Those who worked with him describe him as an enthusiastic mentor to junior colleagues who was always willing to give a speech for incoming students or graduates, coming up with an original talk every time. Current physics chair Vesna Mitrovic remembers him being generous with his time in reviewing her own early research on superconductivity, years after he had switched fields. “We had quite a few discussions on papers I was writing early on,” she says. “It was nice to hear him say, ‘Let me think about it,’ and then days later come back and say, ‘I thought about it, and I couldn’t find anything wrong with the interpretation.’”
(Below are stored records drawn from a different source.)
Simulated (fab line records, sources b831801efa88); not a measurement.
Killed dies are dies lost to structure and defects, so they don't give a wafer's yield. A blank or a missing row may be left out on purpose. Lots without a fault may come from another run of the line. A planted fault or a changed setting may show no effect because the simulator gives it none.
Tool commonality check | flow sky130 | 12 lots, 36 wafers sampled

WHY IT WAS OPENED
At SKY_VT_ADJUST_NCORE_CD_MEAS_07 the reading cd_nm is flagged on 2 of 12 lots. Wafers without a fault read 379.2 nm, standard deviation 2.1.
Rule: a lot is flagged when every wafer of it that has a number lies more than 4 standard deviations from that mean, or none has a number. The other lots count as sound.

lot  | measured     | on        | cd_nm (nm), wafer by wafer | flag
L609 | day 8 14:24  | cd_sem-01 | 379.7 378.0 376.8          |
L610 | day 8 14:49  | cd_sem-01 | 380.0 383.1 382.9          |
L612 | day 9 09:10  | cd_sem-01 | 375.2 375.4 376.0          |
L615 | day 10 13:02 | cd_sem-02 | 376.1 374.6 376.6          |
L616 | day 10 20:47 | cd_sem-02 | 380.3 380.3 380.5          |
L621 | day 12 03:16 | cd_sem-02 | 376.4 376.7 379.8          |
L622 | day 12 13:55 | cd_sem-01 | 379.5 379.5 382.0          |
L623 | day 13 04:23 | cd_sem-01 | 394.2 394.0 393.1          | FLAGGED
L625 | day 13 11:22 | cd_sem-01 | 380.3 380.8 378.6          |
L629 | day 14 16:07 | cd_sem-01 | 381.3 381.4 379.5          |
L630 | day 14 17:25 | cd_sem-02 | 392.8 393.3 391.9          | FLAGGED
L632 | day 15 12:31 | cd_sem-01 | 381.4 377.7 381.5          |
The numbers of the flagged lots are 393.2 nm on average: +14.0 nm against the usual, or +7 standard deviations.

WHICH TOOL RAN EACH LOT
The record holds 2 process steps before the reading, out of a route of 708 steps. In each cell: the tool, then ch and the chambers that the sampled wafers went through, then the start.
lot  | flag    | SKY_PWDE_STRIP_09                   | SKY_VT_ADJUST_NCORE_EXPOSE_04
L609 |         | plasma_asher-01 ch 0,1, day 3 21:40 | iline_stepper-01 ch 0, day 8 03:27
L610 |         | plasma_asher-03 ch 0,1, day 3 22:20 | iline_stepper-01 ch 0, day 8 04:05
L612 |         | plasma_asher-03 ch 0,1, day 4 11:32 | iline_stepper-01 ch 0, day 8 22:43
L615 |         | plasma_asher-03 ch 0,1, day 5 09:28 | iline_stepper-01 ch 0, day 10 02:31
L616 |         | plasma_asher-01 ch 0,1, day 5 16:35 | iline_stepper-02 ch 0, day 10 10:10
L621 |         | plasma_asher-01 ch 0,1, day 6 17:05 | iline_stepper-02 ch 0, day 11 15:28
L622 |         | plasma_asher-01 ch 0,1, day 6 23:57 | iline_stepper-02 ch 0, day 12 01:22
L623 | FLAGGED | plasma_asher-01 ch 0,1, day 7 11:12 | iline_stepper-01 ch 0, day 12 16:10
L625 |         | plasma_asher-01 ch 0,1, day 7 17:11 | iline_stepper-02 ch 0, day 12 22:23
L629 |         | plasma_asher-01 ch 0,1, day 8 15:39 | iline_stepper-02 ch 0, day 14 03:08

Survived by his wife Kay, daughters Coralie and Kathleen, and four grandchildren, Cooper continued to rack up awards throughout his career, including receiving the 2013 Susan Culver Rosenberger Medal, the highest honor Brown faculty can bestow. Perhaps his quirkiest honor was having Sheldon Cooper, protagonist of the science-y sitcom The Big Bang Theory, partially named after him. Even after he retired from teaching in 2014, Cooper still returned regularly to the Barus & Holley buildings to inspire colleagues with both his knowledge and joie de vivre. “Every day when he walked by, he said hello with a big smile,” remembers Ling. “He was just an immense presence on the seventh floor—I feel a very big void in his absence.”